**Quiet Blessings and a New Year’s Rhythm
After spending the New Year holidays with my family, I’m back in my own place now, slowly settling into my quiet, everyday rhythm again. How has your New Year begun, I wonder?
On my visits to my mother's, I often come back home with wild yuzus and summer citruses she’s picked for me.
A glass bowl with yuzus and summer citruses, placed quietly in my room
When something becomes ordinary, we tend to stop seeing its beauty. But the fact that I can see the world with my eyes, hear its sounds, speak with my voice, and walk on my own feet to the places I go every day — that’s something truly precious.
And owning the home I live in is one of the quiet joys in my life. It came at just the right time — a sanctuary where I can slow down and breathe. While I hadn’t always expected to be living on my own, if I were to do so, I wanted to live in a lively city. I’m not rich, but this modest, renovated apartment has given me the city life I hoped for in this current chapter of my life.
I’m learning that it’s okay not to push myself. For example, if I give my heart to someone and they don’t respond in kind, I think it’s necessary to step back a little — to protect my heart and let it rest. I shouldn’t accept being treated that way as normal. I am someone who deserves to be treated with more care and kindness.
I’ve already given so much of my love. That’s truly enough.

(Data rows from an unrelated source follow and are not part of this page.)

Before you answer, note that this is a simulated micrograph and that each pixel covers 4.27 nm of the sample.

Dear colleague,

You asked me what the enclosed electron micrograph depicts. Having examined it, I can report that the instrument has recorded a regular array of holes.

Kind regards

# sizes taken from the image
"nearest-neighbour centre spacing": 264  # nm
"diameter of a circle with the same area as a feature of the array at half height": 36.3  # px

Sometimes it’s good to step back and see things through a different lens. When I feel hurt or unseen, I don’t have to keep giving my heart endlessly. I can rest. I want to remember the quiet blessings around me: the soft light in my cozy room, the warmth of coffee, the view of the city and sky from the window. I don’t need to be perfect or do big things. Just living gently, noticing small joys, and being kind to myself — that’s how I want to move through this year.